Reaching my spot in the woods that morning, I had no illusions about my chances of seeing a legal buck.
My first three years, I had come up empty-handed. My fourth year, I had gotten lucky. This was my fifth year. Given that only one in eight Vermont hunters tags a whitetail each autumn, I had no right to expect that I’d bring home venison two years in a row.
On opening weekend of rifle season, I had hunted almost every daylight hour. And I had seen more deer than usual: one doe and one young buck who was probably a spikehorn, both illegal under current regulations.
This morning, though, and for the rest of the 16-day season, I’d only get out for the odd hour or two: almost certainly not enough time for a buck to come my way. I set my pack on the ground and sat down, my back to the half-rotten stump of a fallen maple. It was already getting light, sunrise not far off.
Four minutes later, I heard a deer coming.

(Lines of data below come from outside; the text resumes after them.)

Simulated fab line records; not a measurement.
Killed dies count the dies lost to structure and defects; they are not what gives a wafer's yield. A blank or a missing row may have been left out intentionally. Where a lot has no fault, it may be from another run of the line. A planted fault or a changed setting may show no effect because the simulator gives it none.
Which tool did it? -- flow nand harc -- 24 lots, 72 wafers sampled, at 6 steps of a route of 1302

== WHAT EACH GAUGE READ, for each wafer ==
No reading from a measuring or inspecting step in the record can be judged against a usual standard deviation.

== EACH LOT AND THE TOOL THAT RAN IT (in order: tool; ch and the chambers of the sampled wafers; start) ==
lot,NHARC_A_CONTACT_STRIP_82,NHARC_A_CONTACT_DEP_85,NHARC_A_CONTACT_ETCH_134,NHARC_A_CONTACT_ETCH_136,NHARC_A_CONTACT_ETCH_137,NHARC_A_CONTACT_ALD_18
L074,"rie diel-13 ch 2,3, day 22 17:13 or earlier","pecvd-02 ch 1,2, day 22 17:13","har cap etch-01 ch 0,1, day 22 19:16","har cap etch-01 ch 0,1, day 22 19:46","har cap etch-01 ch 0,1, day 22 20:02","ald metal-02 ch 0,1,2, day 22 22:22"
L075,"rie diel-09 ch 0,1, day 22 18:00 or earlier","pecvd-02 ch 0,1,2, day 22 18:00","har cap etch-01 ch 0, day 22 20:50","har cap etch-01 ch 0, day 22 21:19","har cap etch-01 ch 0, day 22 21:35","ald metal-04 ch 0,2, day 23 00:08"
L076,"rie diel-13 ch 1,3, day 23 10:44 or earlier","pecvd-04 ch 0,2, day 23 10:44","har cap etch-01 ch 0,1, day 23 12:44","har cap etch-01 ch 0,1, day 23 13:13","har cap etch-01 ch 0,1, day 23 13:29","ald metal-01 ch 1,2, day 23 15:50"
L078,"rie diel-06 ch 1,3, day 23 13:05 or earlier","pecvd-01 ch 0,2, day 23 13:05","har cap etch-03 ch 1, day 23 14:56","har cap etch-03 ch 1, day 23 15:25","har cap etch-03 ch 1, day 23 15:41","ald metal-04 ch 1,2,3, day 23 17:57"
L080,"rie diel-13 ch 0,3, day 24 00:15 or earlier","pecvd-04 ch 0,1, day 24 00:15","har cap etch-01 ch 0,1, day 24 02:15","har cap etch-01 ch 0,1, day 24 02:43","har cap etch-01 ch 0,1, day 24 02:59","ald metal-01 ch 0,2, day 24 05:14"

The hoof steps were to my right, my view blocked by the brushy branches of a fallen hemlock.
When I saw the buck, he was already close, moving at a brisk trot, and one glance told me he was no spikehorn. He was crossing the slope behind me. There was no way to turn without being seen. I had to hope he would cross all the way behind me and offer a shot to my left.
No such luck. Just fifteen yards away, he looked in my direction, wheeled, and charged back the way he’d come. Having nothing to lose, I stood and turned to watch him go. Even at that close range, I wasn’t going to shoot at a running deer; the chances of a wounding shot were too high.
Thirty yards off, he turned to look back. I knew he’d be there just a moment.
There was no time to think through the shot, let alone brace against a tree for the kind of steadied aim I prefer—I’m a slow, deliberate hunter, not a quick, offhand shooter. There was just that one second to bring the rifle to my shoulder, see that his shoulder and front ribs looked like a barn door (something I could hit), decide that the bullet’s path was clear of branches, and fire.
The buck dropped in his tracks and lay still.
I stood there, stunned: by how fast it had all happened and how unlikely it all seemed.
Naturally, it could be explained. As I hiked in—tromping through crunchy, frozen leaves, making more noise than a moose—the buck must have been too far away to hear me, or making too much noise himself. The timing was pure coincidence. And his almost immediate pause and backward glance—a common behavior among mule deer, I gather, but less usual among whitetails—must mean that he’d scented but not seen me, and was curious to know where I was.
But that isn’t the only way to see it. Many indigenous hunting cultures say that animals “offer” themselves as a “gift” to the hunter. From a Euro-American perspective, this sounds like mere metaphor, perhaps aimed at making humans feel better about killing. Of course animals don’t “give” themselves to hunters. How ridiculous.
Or is it?
In his article “The gift in the animal” (American Ethnologist, Vol. 34, No. 1, 2007), anthropologist Paul Nadasdy argues that aboriginal accounts of hunting might be literally true. Among other evidence corroborating the views of the Kluane of the Southwest Yukon, he recounts how a rabbit escaped from one of his snares, then tried to get into his cabin five days later, with the snare wire still around its neck. It made no effort to flee as he picked it up and killed it.
What if Nadasdy is right? What if the Kluane view of nature and animals is as valid as the one I grew up with? What if there was more than chance at work in my encounter with that buck, more than a quirk of curiosity in his fatal pause? How would that change my hunting and the meaning of it?
There are dangers, of course, in lifting concepts like “animal” and “gift” off the surface of another culture. It can be rather parasitic. And we’re unlikely to understand what the concepts mean in the depth of their original context.
So let’s bring it down to earth and closer to home.
In essence, northern hunting peoples such as the Kluane understand animals to be “sentient and communicative persons,” as Nadasdy puts it. They see animals as beings who deserve respect, who are capable of feeling, suffering, and consciously interacting with each other and with humans.
In our own culture, how might we—hunters and non-hunters alike—tackle the challenge implicit in that view? How might we hold both the concept of animals as conscious fellow creatures and the concept of animals as food?
Humans, after all, are like that, too: conscious (more or less), yet ultimately consumable. Recyclable.